Toolshed Tips: Garden Communications

By Libby Weiland

Your May Tip: Before the season’s in full swing at your garden, make sure there are systems in place for communicating information, ideas, and concerns with and among those involved with the garden (i.e. gardeners, volunteers, teachers, students). To assess your garden’s communications, start with some basic questions:

  • How does your group relay announcements, scheduling, and other valuable information to those involved with the garden?
  • How do those involved with the garden communicate their needs and ideas to the organizing group?
  • How do members of your garden community communicate with each other to express concerns, share ideas, and help each other out?

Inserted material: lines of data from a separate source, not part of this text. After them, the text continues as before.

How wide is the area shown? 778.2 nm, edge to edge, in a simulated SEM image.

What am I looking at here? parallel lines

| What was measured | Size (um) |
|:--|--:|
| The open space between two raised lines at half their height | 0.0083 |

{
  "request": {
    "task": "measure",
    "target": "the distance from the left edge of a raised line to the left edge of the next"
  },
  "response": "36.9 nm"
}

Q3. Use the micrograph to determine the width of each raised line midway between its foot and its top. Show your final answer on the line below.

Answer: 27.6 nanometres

Once you’ve answered the above questions, you should end up with a list of communication methods you use in your garden. Review your list. Are these methods effective and appropriate for your group? Are those involved with the garden receiving valuable information about the garden? Are you receiving their input and feedback? Are they communicating with each other in a healthy, effective way? Brainstorm ideas for strengthening communications at your garden. Here are a few ideas to potentially get you thinking in new directions:

  • Online communication tools—There are some wonderful online communication tools available; however, before pursuing them, you’ll want to find out if your garden community has the computer access and savvy needed to use them. Besides the trusty email, a few tools that have proven useful for garden groups include:
    • Facebook Groups or Google+: share latest photos, updates, educational tips, and stay in touch outside of the garden
    • Google Drive or Dropbox: share and store important garden documents for your group; great for working on projects together
    • Sign-up Genius or Doodle: for scheduling and organizing people around projects; Sign-up Genius for larger projects and Doodle for scheduling with a smaller group.
  • Surveys and evaluations—for soliciting more formal feedback and input from those involved with the garden. These can be paper print-outs or online versions. One of the best user-friendly online survey tools is Survey Monkey: For support in designing your questions or developing evaluation activities that will get you the information you’re looking for, here are a few favorite links:
  • In the garden communication tools— With busy summer schedules, most garden groups have had to come up with creative ways to communicate when they can’t all be at the garden at once. Some useful communication tools commonly found in gardens: bulletin board—post announcements, schedules, maps; white board—write notes, communicate ideas; and garden journal—take notes for all to see about what happened when and exciting or concerning sightings in the garden. A variation on the theme: mailbox—leave a note, lost-and-found items, or anonymous feedback.
  • In the garden, face-to-face—And last, but most certainly not least, never underestimate the value of spending time together in the garden. Some of the most fruitful conversations happen across garden beds, while weeding or planting together. Take the time to relax and play together too. A pick-up soccer game or a garden potluck can do wonders for morale, building relationships that make people more comfortable with sharing ideas and concerns with each other. At a garden potluck, go the extra step and give people the opportunity to speak about “one thing they’re most excited about” and “one thing they feel could be improved” about the garden this year.